Magazine and Star Wars fans have a triple dose of content to look forward to in November. On November 11th, Star Wars: The Skywalker Saga drops. Then a week later, Star Wars: Insider Souvenir Special 2021 becomes available. And then a Jedi-centric Star Wars: Insider closes out the month on November 25th. Finally, Bond fans can go behind the scenes of No Time to Die with a hardcover on the making of the 25th film on (appropriately) November 25th.
Visit GoCollect for more information on these and all other offerings from Titan this November.
November 21: Doctor Who Comics Day
Doctor Who Comics Day returns on November 21st, two days before the show’s 57th anniversary. Part of those celebrations will include a reboot of Titan’s ongoing Doctor Who comics line with a new #1. Jodie Whittaker’s Thirteenth Doctor will still be present, but now she’ll be joined by Ten and Rose Tyler. The same creative team from the previous Doctor Who comics; Jody Houser (writer), Roberta Ingranata (artist) and Enrica Eren Angiolini (colorist); will be there for the new series.
Celebrations will take place in comic shops and libraries that are open with suitable social distancing measures in place. But if you don’t want to venture out, there will be virtual events as well. Those visiting shops will be able to pick up several variant covers, including the official Doctor Who Comics Day variant by Rachael Stott you see above.

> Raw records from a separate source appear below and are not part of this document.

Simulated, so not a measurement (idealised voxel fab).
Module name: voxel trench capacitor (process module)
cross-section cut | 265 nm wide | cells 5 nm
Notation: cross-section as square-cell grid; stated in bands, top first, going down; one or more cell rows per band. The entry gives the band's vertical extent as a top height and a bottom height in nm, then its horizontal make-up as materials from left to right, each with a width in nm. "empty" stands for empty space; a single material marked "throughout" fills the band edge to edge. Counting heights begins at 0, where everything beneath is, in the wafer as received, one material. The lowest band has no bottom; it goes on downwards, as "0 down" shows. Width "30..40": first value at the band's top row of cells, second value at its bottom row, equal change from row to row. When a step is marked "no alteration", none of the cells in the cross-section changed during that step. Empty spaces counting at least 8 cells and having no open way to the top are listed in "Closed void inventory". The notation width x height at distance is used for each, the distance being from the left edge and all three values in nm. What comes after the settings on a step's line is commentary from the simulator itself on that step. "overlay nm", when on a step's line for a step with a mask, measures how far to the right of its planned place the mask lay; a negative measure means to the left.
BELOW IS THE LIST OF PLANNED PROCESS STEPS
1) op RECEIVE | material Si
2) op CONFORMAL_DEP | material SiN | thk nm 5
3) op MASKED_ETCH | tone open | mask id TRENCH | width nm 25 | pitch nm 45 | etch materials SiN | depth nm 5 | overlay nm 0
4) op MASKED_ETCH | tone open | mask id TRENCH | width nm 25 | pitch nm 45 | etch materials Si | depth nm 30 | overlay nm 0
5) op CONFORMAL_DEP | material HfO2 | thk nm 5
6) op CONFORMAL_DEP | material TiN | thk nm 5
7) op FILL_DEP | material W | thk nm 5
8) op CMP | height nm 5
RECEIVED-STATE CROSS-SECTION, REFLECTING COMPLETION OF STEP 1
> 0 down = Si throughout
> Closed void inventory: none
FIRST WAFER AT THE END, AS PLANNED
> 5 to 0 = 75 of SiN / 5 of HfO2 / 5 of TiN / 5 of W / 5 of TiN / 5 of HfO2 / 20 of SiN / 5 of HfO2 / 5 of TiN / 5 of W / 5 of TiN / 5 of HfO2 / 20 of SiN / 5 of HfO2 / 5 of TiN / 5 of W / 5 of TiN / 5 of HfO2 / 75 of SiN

Steampunk Fantasy Series Wika Announced
Titan’s imprint Statix Press has a new fairytale world for you: the world of Wika. Dive into the world of fairies, goblins, elves, and the story of young Wika on the hunt for the truth about her fairy heritage. She’s been in hiding since her mother, Titania, lost power in a coup led by Oberon. But she also has to fend off assassins on her trail from Oberon who don’t want her to know who she truly is.
Wika, released in France from 2014 to 2019, is the first comic book story from Thomas Day (real name Gilles Dumay), with artwork from Olivier Ledroit. We have a (quite stunning) art preview of Wika above, which will be available in collected form in March 2021.
What I’m Reading
We check in with the ladies of Victorian London in Adler #3, see if Horizon Zero Dawn continues its strong debut in issue #2, and then there’s the main event: Doctor Who: Time Lord Victorious #1.
Simon Bowland (letterer), Paul McCaffrey (artist, colorist), Lavie Tidhar (writer)
August 19, 2020
The plot thickens. With the help of young Annie and Marie Curie, Adler starts to put together what evil Ayesha has in mind: a radium death ray. And as others around them start to put together the scope of those plans, they end up dead. With death coming closer and closer to Adler, will she be able to avoid its cold grip?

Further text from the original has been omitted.